This is all very clear provided money is gold. So we can surmise that Marx made money gold in part to make his argument clear or concrete. As mentioned above, it would be worthwhile to present this visually in one of the modern visualisation programming languages. Alan Kay, computer scientist, drew inspiration from learning theorist Jerome Bruner’s slogan “Doing with images make symbols” in developing etoys in smalltalk. (Alan Kay’s Educational Vision) We can write a program using gold as a concrete manifestation of the universal equivalent to make a qualitative and quantitative model of Marx’s version of the circulation process. Marx’s philosophy of ascending to the concrete can be programmed on modern media.

This is all clear when money is gold. But the reality is that gold money disappears.

“Its functional existence absorbs, so to say, its material existence. Being a transient and objective reflex of the prices of commodities, it serves only as a symbol of itself, and is therefore capable of being replaced by a token” (Marx, vol 1, Ch 3)

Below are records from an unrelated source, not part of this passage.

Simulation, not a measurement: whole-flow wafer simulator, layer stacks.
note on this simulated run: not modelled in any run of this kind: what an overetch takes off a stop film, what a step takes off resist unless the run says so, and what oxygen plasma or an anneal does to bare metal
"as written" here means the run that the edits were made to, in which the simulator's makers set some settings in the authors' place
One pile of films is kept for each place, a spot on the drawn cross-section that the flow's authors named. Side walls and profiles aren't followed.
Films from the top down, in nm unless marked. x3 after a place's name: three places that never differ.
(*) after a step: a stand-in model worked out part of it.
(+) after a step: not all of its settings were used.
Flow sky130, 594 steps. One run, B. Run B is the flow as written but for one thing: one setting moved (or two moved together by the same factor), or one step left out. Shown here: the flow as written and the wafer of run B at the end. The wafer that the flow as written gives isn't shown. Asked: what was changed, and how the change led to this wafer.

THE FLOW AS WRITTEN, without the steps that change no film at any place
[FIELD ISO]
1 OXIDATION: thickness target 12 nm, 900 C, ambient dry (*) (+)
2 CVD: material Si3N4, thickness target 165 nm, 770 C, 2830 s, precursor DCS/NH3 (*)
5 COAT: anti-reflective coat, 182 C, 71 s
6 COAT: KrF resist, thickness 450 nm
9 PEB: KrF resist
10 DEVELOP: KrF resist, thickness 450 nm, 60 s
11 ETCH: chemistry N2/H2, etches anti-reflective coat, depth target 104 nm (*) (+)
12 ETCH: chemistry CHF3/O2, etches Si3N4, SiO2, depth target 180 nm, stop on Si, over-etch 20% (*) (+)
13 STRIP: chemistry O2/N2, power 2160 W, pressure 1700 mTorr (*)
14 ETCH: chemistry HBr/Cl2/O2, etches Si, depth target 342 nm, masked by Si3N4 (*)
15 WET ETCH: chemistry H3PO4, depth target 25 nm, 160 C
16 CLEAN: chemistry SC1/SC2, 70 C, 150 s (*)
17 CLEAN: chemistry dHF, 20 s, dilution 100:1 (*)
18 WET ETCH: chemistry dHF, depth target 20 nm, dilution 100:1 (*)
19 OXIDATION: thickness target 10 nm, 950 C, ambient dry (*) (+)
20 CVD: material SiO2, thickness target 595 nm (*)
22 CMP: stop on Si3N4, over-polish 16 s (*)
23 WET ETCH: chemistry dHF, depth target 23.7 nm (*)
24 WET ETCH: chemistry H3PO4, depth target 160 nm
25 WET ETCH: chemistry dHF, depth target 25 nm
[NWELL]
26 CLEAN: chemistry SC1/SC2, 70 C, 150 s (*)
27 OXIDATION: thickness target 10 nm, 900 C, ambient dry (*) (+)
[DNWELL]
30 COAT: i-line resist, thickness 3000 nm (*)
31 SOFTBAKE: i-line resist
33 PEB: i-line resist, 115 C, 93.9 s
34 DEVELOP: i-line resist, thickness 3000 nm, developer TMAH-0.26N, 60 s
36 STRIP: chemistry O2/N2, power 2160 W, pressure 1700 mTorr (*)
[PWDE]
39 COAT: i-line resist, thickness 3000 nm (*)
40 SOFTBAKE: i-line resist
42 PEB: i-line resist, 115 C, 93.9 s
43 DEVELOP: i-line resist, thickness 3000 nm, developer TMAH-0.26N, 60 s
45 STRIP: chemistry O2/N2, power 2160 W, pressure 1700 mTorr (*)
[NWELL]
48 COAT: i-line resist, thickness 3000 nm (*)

In circulation the wear and tear on coins reduces their weight and makes demonetization inevitable. The standard weight of gold coins ceases to be a real equivalent of commodities. Gold is replaced by tokens. Marx’s response to this is to say that the tokens which replace gold must represent the real value of gold quantitatively. Representative or symbolic money or tokens will suffice. Gold does not have to be present.

Nevertheless, it appears that the ongoing dematerialisation of money as governments introduce fiat money (government issued legal tender, inconvertible, used for the payment of taxes) into circulation appears to totally undermine or abolish Marx’s alleged laws of circulation.

“What Marx called ‘the inherent laws of circulation’, based on the role of the money commodity, appear to be abolished when the medium of circulation, with no intrinsic value, depends on government decisions which fix the amount issued.” (De Brunhoff, p. 33)

Since the Nixon Shock (1971) all reserve currencies including the dollar and euro have been fiat money

De Brunhoff goes into Marx’s differences with Ricardo, who supported a Quantity theory of money, that the amount of money in circulation determines prices. What arises from that discussion is the need to distinguish between the different roles of the different types of money – gold, fiat, credit. Tooke and Marx criticise Ricardo for attributing the same economic role to different types of currency. Ricardo was obsessed with the quantity of money in circulation without distinguishing between the different types of money.

The different types of money arise from the different functions of money:
– measure of value
– medium of circulation

Ricardo’s mistake was that he “regards currency, the fluid form of money, in isolation” (Marx, Critique, Ch 2)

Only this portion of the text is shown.